Parallel worlds have a distinct call to my imagination. The thought that right now, something magical and fantastical might be happening is a happy daydream that I’ve had since I was a child.
Because of that, I’ve always been impressed when writers create their own worlds. Most of my favorite books have their own worlds, and how these worlds “work” is one of the biggest pulls of a story for me: how they’re connected to ours, if it’s possible to travel between them, the small details that change every day living for the parallel world’s creatures.
Here are five parallel worlds that I think are worth checking out. Traveling to them would be another matter, likely dependent on when I would arrive there ;)
1. Stephen King’s Dark Tower series
I’m not a horror genre fan. I scare very easily, and the after effects are unpleasant: the images stay with me a long time. I avoid horror books and movies, but may, at times, watch or read movies/books with only an undertone or horror to them.
Hence, I’ve never been a Stephen King fan. And I doubt I will ever be.
However, I am a big fan of his Dark Tower saga. It is a series of seven books, each one thicker than the last, and chronicles the last days (uh, years? decades? centuries?) of Roland of Gilead, the last gunslinger. As he starts out traveling from In-World to Mid-World and End-World, you discover that his world is connected in some way to our world. He draws people from this world and we travel with them, this last ka-tet, this last group of people: the last gunslingers. Jake Chambers, Eddie Dean, and Odetta Holmes all hail from different whens in this world.
What’s also quite interesting is that he managed to weave multiple threads/characters from his other stories into this series, so much that I almost want to read the rest ;)
2. C.S. Lewis’ Chronicles of Narnia
By this time, everyone probably knows about Narnia–or has at least heard about Narnia–so there is not much to explain. What most know is that Lucy Pevensie stumbled into Narnia by walking into a wardrobe, and that there are talking animals and fauns and Aslan the lion who has Liam Neeson’s voice.
But my first experience with Narnia was its very beginning, having started with The Magician’s Nephew first: how Aslan sang the world to life, and stewardship of the land given to humans; how evil came into that world, so new and pure.
This was very interesting to me because of the parallels to Bible stories and Christian beliefs. I read this when I was young and it influenced me and my convictions significantly. In the same vein, CS Lewis’s contemporary and friend JRR Tolkien’s Lord of the Rings has parallels with Christian beliefs, just in a different, more obscure manner (case in point: I only realized it when I read The Silmarillon).

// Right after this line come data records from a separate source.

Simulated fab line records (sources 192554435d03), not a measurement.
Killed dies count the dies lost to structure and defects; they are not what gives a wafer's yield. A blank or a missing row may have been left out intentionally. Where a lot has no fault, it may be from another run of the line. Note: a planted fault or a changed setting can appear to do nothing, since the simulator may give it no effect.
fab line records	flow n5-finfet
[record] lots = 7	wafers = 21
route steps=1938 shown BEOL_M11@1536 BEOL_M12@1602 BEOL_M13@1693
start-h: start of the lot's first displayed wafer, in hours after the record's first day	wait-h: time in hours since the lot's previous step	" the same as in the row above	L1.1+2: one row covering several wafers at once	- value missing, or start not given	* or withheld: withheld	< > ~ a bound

3. Garth Nix’s Old Kingdom/Abhorsen series
This is a “different sort” of parallel universe. The Old Kingdom and Ancelstierre live exactly side by side, on the same piece of land: Old Kingdom to the south, and Ancelstierre to the north. Each country–if you will–knows of the existence of the other, and crossing to the other “country” is permitted with proper credentials and permits.
However, that border–where the Wall stands–is the only thing they have in common. Ancelstierre is just like our reality, if set a bit further back; but The Old Kingdom is ruled by kings and queens, where the dead walk, where the Charter and Free Magic exist. The Charter can be felt at the border, and a little further into Ancelstierre if there is wind from the south.
In the same way that charter mages cannot wield the Charter when further into Ancelstierre, Ancelstierran technology breaks down when in the Old Kingdom. Paper disintegrates. Mechanical equipment like guns refuse to work. No communication lines. And the way the Northerners talk, it’s really as if The Old Kingdom was a completely separate reality. They scoff at its ways, its methods. Like any sane human, they think the existence of magic mumbo-jumbo is a load of bull. They may give respect to its King, but magic? Are you serious?
3.5 Garth Nix’s Keys to the Kingdom
I felt like I needed to give a nod to Nix’s Keys to the Kingdom series. It operates under a more “traditional” parallel universe structure, and would really garner a place in this list by itself, but I felt it a bit like cheating to include two worlds from one author ;)
4. Jasper Fforde’s Tuesday Next series
Book lovers, you must know this book. There are no ifs and buts. Thursday Next is a literary detective: her day job requires her to look for forgeries and manage literature and its effects in a world where literature is pervasive.
Yes, that’s right, that’s her day job. Thursday is moonlighting as a Jurisfiction agent: as she can jump into books and novels, she has become part of the literary police force–literally. And this is the meat of that world: a world where book characters come to life, where being in books is their “day job”, where characters sometimes commit petty crimes. Like trying to become the protagonist when they’re only a supporting character. It’s a world where Jane Eyre originally ended sadly, but Thursday Next engineered it so that we have the much better ending we now know.
The “real world” is not entirely our world, being a lot more technologically advanced and yet retaining some “artifacts” of times long past. But the thought that the characters in the books we read are alive–that they are aware, and have their own thoughts and opinions–well, it’s such a heady feeling.
5. J.K. Rowling’s Harry Potter series
A list dealing with parallel worlds can’t be complete without the Harry Potter books. To be sure, the massive popularity of the books kind of turn me off (blame it on the last remnants of the need to rebel!) but this doesn’t detract from the fact that the books are vastly enjoyable and present a very vibrant, interesting world that runs right along with our Muggle existence.
The mixing of time in the “real world” (as necessitated by Harry’s living with his relatives) and “their world” I felt was done really well: an interesting meld of the mundane and the magical. It made me appreciate the fact that modern technology makes our lives a lot easier in ways we take for granted: nothing is more marked in reminding us of this everyday magic that we already have than Mr. Weasley’s attempts at understanding and replicating “real world technology”. The apparent fascination he has with our “magic” is not only charming, but a reminder that sometimes, we really don’t need to imagine so much to experience magic–or to be wary and vigilant about the Dark Arts in the form of guns and other similar modern objects.
With our thoughts, we make the world
“We are what we think. All that we are arises with our thoughts. With our thoughts, we make the world.”
Did I miss any of your favorite parallel worlds?